I’ve been talking over this ‘let’s ban Christmas” thing with my daughter. She has been asking, for the first time, whether Father Christmas actually exists. I don’t know where she gets these notions from. She is barely able to read the Koran or the Bible, let alone the newspapers, and has no conception of politics, as far as I know. But it is something that the African National Congress government — along with its notorious joiners from the New National Party (NNP) — have brought to our family hearth.
And yet it is a serious issue. If you ban Christmas, how can there still be a Father Christmas? If there is no Father Christmas, my daughter asks, who brings you the presents? Father Christmas’s wife, or his dog?
I think I hit the same problem when I was about the same age, that is, six and a half or so. How do you reconcile the security of your life with the discovery, for the first time, that not everything you have been led to believe can be taken for granted? I’m sure my parents had the same problem dealing with me at the time. The answer is that there is no answer.
Some of the more popular press, as you will recall, have chosen to do an instant, unreconstructed, unedited analysis of the government’s bland statement that it needs to revise the many public holidays that we have (and that we have also inherited) and possibly make some changes. The government spokesperson said that even Christmas might not be immune to reconsideration under this radical new policy. The press picked it up and blazoned it all over the front pages, as only the press can. But it makes you think. What will we do if there is no more Christmas, after all these years of taking it for granted? What will be next to go?
Just like the loss of Christmas, there is now to be no more NNP. What is the world coming to?
Marthinus ‘Kortbroek” van Schalkwyk announced last weekend that he, and presumably the rump of his party, architects of grand apartheid, would henceforth be marching in the ranks of the ANC. I think we should be afraid. I think we should be very afraid — particularly since the ruling party seems to have accepted the aforesaid supplicants into its ranks without a quarrel.

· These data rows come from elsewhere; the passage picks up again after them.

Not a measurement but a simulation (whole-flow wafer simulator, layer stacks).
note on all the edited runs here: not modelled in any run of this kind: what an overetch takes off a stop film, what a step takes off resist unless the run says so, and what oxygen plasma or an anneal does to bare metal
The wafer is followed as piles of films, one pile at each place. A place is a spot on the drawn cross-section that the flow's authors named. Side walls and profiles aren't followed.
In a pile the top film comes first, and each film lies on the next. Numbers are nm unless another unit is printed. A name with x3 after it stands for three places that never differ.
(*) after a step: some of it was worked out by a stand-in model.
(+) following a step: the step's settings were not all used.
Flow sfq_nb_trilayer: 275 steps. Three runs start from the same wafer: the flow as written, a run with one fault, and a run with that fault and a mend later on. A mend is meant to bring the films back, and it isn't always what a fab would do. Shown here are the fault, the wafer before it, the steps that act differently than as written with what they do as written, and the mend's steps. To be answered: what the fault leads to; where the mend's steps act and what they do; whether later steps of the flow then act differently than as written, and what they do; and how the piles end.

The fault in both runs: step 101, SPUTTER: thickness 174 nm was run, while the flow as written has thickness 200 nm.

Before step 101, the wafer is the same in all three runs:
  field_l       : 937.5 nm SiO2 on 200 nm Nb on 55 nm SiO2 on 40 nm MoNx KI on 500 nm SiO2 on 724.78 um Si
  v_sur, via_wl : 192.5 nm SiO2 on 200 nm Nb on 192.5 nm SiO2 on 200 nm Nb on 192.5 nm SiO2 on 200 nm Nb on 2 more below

It is not just about the mutterings from disgruntled members of the NNP about marching into the dark and ‘a fear of the unknown”. There is much more to it than that.
The ANC is hardly an unknown quantity. On the other hand, perhaps it is. The movement has been so adept at changing its personality over the years that keen observers might indeed have cause to be concerned about what it is about to become with this latest influx.
There were huge upheavals in the 1940s and 1950s when the movement — which started life, as you will recall, as the Native National Congress, in response to increasing loss of native (that is, black) empowerment in their native land — somewhat reluctantly joined forces with the various groups representing coloureds, Indians and, above all, communists. The latest swing appears aimed at finally absorbing the last remaining constituency on the South African map — the Afrikaner heartland. And the traditional leaders of that heartland have now officially agreed to the union.
It is almost as if the devil himself had decided to give up the ghost and apply to rejoin the mainstream church. Who is left to bark on the sidelines? The next thing we know, even Tony Leon will be starting to shout ‘Amandla!” and asking for permission to toyi-toyi on the main stage with the leaders of the party faithful at one of their rare party congresses. It is an appalling thought.
With ‘Prime Evil” Eugene de Kock now blowing the whistle long and loud at his former colleagues in the death squads that were the backbone of the then NP’s famous ‘total onslaught” against the likes of the ANC (and its ever-widening band of allies); and leading members of the so-called ‘Boeremag” spilling the beans on their comrades in a show-trial in Pretoria, South Africa’s political life has become a fascinating circus indeed.
There are two ways of looking at it. One is to say that the ANC has scored a remarkable triumph in bringing the disparate areas of this wide, wonderful and often deeply puzzling country into the unified and unifying fold of the great and the good — as personified by the likes of Lillian Ngoyi, Albert Luthuli, Helen Joseph, Walter Sisulu, Nelson Mandela and others.
The other way of looking at it is to ask yourself whether a one-party state is the right way to go. But there appear to be few other options. Even Kortbroek is saying so, presumably with the agreement of his closest lieutenants.
So this is where we stand. And with exclusive and total power like this at your disposal, it should come as no surprise that Smuts Ngonyama should feel confident that Father Christmas can gradually be phased out of the national consciousness.
Of course this might, in the long run, prove to be a good thing. What role does innocent fantasy have in the grand scheme of things, anyway? Who needs Christmas? In fact, it will prove lighter on our pockets at the end of the year.
But there will still be many of us who will miss the idea of reindeers in Africa and fat white men in red suits squeezing down our non-existent chimneys bearing gifts of friendship in their sacks.
On the other hand, maybe that will be the new role for Kortbroek and his born-again, toyi-toying band of brothers. You never know.